We often talk to people teams and hear things like:

  • We had a strong culture in our HQ. We’ve hired significantly in other geos and it feels like we have an HQ culture and a remote culture.
  • Our engagement surveys show folks generally feel strongly about their own teams/manager but not as positively towards the broader company.
  • Now that we’re in many offices, our culture feels quite splintered.
  • Now that we’ve grown to independently running departments, the company feels siloed. There’s a “sales culture” and an “engineering culture,” what might as well be two different companies.



So, you’ve decided you want to revamp and improve those less-than-ideal Glassdoor scores (ahem, I mean revamp and improve your company culture) – you get a task force together. You have an idea of your company values, programs you want to put in place to improve culture based on the feedback, and you’re thinking about how you should go about implementing all this. The options you’re considering:

  • Let’s do a big release to the whole company. Go big or go home.
  • Let’s focus on managers. They are the key to everything else – study after study shows. Let’s get them aligned on our new approach.
  • Let’s focus on department X first. They’ve always had the best exec sponsor for all things culture and would be easy to try everything out with.
  • Let’s focus on Office A. That office can serve as a self-contained way to roll out the program.



What if I told you, the way to address all of this is actually none of the above. It would be primarily through your onboarding program. Sounds like it’s a bit out of left field, right? Well, let me explain.

An Employee Onboarding program is the most effective way to proactively define and activate your company culture. As you’ve no doubt read, company culture is not about the fun benefits you offer your employees – a lot of companies are realizing this out of necessity as we have gotten into the year of efficiency. In fact, it’s about how people interact with each other when they aren’t being told what to do. So, a lot of company culture is a sum of the activities and beliefs of the leadership team combined with whatever each employee is bringing into the picture.

You are probably equipped with a list of company values. You are probably communicating with your employees all the time. Managers probably know that they should recognize great work by their employees, especially when they showcase company values. Execs are probably showcasing successes and reinforcing exactly what you are all in together doing. But it still feels like you’re not walking the walk and becoming the ideal company you want to be.

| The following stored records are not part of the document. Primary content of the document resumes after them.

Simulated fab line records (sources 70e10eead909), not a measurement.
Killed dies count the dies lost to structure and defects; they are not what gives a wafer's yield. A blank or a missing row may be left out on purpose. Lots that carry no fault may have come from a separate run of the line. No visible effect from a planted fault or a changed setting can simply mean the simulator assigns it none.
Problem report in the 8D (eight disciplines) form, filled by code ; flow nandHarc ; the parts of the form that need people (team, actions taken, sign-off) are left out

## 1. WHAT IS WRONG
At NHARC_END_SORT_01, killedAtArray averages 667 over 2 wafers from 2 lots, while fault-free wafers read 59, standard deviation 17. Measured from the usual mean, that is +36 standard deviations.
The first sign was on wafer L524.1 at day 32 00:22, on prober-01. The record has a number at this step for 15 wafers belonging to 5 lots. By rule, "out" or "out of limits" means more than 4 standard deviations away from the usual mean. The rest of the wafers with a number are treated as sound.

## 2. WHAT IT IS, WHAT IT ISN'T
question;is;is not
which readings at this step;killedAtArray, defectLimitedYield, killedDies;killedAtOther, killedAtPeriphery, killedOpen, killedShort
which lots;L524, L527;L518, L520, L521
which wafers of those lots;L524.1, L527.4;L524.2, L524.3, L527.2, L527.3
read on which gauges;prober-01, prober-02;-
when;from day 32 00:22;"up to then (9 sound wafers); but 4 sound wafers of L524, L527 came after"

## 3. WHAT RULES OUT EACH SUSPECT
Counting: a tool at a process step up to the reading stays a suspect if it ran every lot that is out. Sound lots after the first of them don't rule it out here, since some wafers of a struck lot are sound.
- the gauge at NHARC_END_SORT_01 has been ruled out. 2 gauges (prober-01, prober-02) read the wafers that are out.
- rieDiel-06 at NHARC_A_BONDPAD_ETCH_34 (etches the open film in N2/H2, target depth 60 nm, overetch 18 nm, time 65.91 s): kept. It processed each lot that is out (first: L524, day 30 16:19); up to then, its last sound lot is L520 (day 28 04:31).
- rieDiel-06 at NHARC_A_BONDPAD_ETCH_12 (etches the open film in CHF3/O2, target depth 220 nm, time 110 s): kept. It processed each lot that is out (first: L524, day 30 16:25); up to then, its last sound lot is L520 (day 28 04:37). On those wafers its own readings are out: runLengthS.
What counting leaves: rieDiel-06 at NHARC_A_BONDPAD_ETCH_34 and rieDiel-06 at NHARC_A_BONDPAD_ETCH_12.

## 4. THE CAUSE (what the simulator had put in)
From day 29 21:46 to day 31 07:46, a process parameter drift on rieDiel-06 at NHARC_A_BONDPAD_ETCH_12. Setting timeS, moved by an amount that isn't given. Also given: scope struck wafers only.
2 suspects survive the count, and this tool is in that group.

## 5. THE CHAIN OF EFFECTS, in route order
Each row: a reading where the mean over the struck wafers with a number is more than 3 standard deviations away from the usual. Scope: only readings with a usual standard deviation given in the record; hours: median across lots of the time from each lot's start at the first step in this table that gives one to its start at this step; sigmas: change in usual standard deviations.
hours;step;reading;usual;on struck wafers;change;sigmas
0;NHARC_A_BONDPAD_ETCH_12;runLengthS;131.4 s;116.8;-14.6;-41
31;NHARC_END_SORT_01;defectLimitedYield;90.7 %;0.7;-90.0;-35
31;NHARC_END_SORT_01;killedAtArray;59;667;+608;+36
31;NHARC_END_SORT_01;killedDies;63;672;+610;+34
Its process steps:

This description could cause despair. Culture emerges naturally and we can observe and react to it. It gets defined by the sum of the actions of employees. We can define our values on pieces of paper and motivational posters, but that’s not actually creating culture. Big interventions and “resets” and statements that say “We do this now!” often fall on deaf ears.

Enter the employee onboarding program.

This is a moment when you have maximum leverage to proactively define and activate your culture. You have the opportunity to tell the story every single week and month to every new employee and onboarding class about who you are. New Employees are in listening mode and taking notes. Anything they observe in the first few months will be normal to them. Current employees/peers naturally want to be helpful and welcoming and are ready to put their best foot forward. Managers (the good ones) are ready to implement the best methods possible to improve their craft and grow as leaders and are open to help. In the HR world, you are closest and at the easiest point of measuring ROI on a culture program. Feedback qualitatively reported to management, onboarding experience scores, or general engagement scores by cohort – while all still lagging indicators – come WAY faster than attrition rates.

It gives you a canary in the coal mine.

Hopefully, I have convinced you that this is a point of maximum leverage to move your company’s culture forward. So, what could you do in an onboarding program that is simply harder to do with the entire company at once?

  • Expect a repeated behavior or ritual for new hires: your leadership team believes in retrospectives and wants that to be a cultural practice that is widespread throughout the company, yet it’s happening inconsistently. Pair that edict for retrospectives as something that every manager needs to ensure every new employee experiences within their first month of joining. The org is buying in to do this for new employees alone. New employees will learn about it, understand the expectation, and drive retros for their own processes faster. In short order, you’ve built enough momentum and it’s easier to do a retro rather than skip it.
  • Recognize and share gratitude: you want folks to recognize each other – shamelessly – when great work is done. Ensure every new employee does this in their first month for someone else – for example, through Clearly Shoutouts. Show the behavior is expected in the beginning and watch it stick!
  • Meet people you don’t work with: besides meeting your manager and direct colleagues, ensure every new employee is meeting people across the organization and others in their own cohort who they might not be meeting with on a regular basis. Repeat this and you are proactively creating bonds and opportunities for collaboration across silos.



Now, let’s do some math: if your attrition rate is 20 percent, you would be about average (depending on the industry). Assuming the company isn’t even growing that much, you’ll have a whole new company within five years.

Hopefully, I’ve convinced you that looking at your programs and policies for new employees is the best way to impact company culture. You could focus on the whole company, slice it to individual departments, individual offices, or managers only. Focusing on departments or offices ends up being parochial by nature – and often what you’re trying to solve for is for the entire company.

Focusing on managers/leadership would be the natural point of leverage if the company is in layoff mode – since new employees aren’t coming in fast enough to be the change. But in most instances, for healthy companies, an onboarding program creates maximum leverage – and in the process creates a baseline that leadership and managers all agree to.